We normalise the transport coefficient $D_{n}$ to the density diffusion coefficient $\nu _{\perp }^{n}$ to distinguish the nature of the flow. For pure collisional transport with $D_{n}/\nu _{\perp }^{n}\approx 1$ and $D_{V}\approx 0$ a flow reaches a stationary state with axially symmetric density and vorticity distributions. A quasi-stationary state corresponds to a transport different from pure collisional that remains unchanged over a long time period. The experimental base of average radial transport coefficients (4.7) is collected over all possible combinations of model parameters presented in table 1. The projection of the biased limiter in these simulations coincides with plasma radius $r_{0}$ and the initial flow width is set $\delta =0.2$ . The total number of unique quasi-stationary scenarios is 600, including 60 simulations with uniform density.

Table 1. Model parameters in numerical experiments.

Figure 6. (a) Radial transport coefficient $D_{n}/\nu _{\perp }^{n}$ in different scenarios. (b) Linear stage of $m=7$ KH instability with positive inner (red dashed) and negative outer (blue dashed) vortex rings symmetrical about maximum speed location (black dashed).
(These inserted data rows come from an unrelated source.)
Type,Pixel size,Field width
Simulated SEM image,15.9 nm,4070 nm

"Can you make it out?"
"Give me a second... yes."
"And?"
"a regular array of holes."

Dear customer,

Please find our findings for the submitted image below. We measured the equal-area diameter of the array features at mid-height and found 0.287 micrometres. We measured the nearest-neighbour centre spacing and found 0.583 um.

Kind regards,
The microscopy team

Three different types of $D_{n}$ observed in numerical simulations are shown in figure 6(a). The blue line is stationary plasma rotation with an axially symmetric distribution with purely collisional transport. The other two are different regimes of anomalous transport that we refer to as single hump (green) and two hump (red).

From the linear stage perspective the two-hump regime has to be more relevant. The KH instability of a sheared flow generates a Kármán (Reference von Kármán1911) vortex street with two lines of alternating vortices corresponding to each inflection point on the potential shown in figure 6(b). Vortex shedding preserves the number of vortices and net vorticity making each vortex ring contain the same number of individual vortices, as in the absence of sheared flow their total amount is zero. The inner ring is smaller in radius, its vortices are packed denser and we can expect the associated transport to be greater. Such behaviour is common in simulations with a two-hump regime, however, around 10 % of instances have reversed outer-ring-dominated radial transport. Aside from that, there is a single-hump quasi-equilibrium that is not consistent with the sheared rotation.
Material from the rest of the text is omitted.